Closed timuralp closed 11 years ago
S3 container names are global and you should expect EACCES for containers which exist but that you do not own. For reference, here are tests from an existing container, a non-existing container, and a container owned by someone else:
$ bin/jclouds-cli-1.5.7_1/bin/jclouds blobstore container-exists gaultest
$ echo $?
0
$ bin/jclouds-cli-1.5.7_1/bin/jclouds blobstore container-exists gaultest2
File not found: Container does not exist: gaultest2
$ echo $?
2
$ bin/jclouds-cli-1.5.7_1/bin/jclouds blobstore container-exists cloud
Authorization error: HEAD https://cloud.s3.amazonaws.com/?max-keys=0 HTTP/1.1 -> HTTP/1.1 403 Forbidden
$ echo $?
13
Ok, I completely misunderstood the scheme AWS uses. Thanks @andrewgaul for looking into this!

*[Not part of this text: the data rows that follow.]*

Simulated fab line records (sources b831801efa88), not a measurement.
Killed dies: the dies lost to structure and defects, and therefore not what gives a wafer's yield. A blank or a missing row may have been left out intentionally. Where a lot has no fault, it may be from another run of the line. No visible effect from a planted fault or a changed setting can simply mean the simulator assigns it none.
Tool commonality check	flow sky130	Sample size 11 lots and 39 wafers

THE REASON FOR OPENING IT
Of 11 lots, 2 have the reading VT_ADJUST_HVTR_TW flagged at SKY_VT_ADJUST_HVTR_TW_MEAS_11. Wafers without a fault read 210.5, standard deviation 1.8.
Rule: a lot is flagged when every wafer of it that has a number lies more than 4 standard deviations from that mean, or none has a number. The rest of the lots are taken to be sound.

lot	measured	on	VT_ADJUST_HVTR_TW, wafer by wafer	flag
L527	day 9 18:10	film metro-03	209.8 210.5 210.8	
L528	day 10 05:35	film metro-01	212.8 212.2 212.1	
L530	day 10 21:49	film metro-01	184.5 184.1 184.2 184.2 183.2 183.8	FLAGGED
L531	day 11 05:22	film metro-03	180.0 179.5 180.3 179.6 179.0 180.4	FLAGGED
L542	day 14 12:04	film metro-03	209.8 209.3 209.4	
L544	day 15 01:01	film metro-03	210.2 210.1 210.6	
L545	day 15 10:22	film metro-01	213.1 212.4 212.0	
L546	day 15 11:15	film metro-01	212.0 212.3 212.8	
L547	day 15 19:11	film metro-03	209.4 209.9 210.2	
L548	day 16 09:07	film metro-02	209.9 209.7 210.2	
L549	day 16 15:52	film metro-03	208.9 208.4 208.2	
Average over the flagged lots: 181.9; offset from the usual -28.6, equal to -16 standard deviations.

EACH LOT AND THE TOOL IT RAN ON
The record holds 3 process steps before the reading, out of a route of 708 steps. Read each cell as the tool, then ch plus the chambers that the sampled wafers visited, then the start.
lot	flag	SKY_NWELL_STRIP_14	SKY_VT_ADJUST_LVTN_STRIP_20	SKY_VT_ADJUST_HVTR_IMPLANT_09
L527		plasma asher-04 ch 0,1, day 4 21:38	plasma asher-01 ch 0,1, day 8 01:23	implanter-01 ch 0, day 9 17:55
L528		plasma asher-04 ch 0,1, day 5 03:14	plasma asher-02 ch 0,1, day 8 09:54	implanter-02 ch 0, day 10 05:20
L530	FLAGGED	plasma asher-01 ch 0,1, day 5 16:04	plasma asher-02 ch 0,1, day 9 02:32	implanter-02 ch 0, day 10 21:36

I used valid AWS credentials against S3 and got the following results for different containers: $JCLOUDS_CLI/bin/jclouds blobstore container-exists --provider=aws-s3 --identity= --credential= timur-test
File not found: Container does not exist: timur-test
$JCLOUDS_CLI/bin/jclouds blobstore container-exists --provider=aws-s3 --identity= --credential= cloud
Authorization error: HEAD https://cloud.s3.amazonaws.com/?max-keys=0 HTTP/1.1 -> HTTP/1.1 403 Forbidden
I double checked and the cloud container does not exist in AWS. Using names such as "bucket" also results in the same error. However, cloud-test succeeds.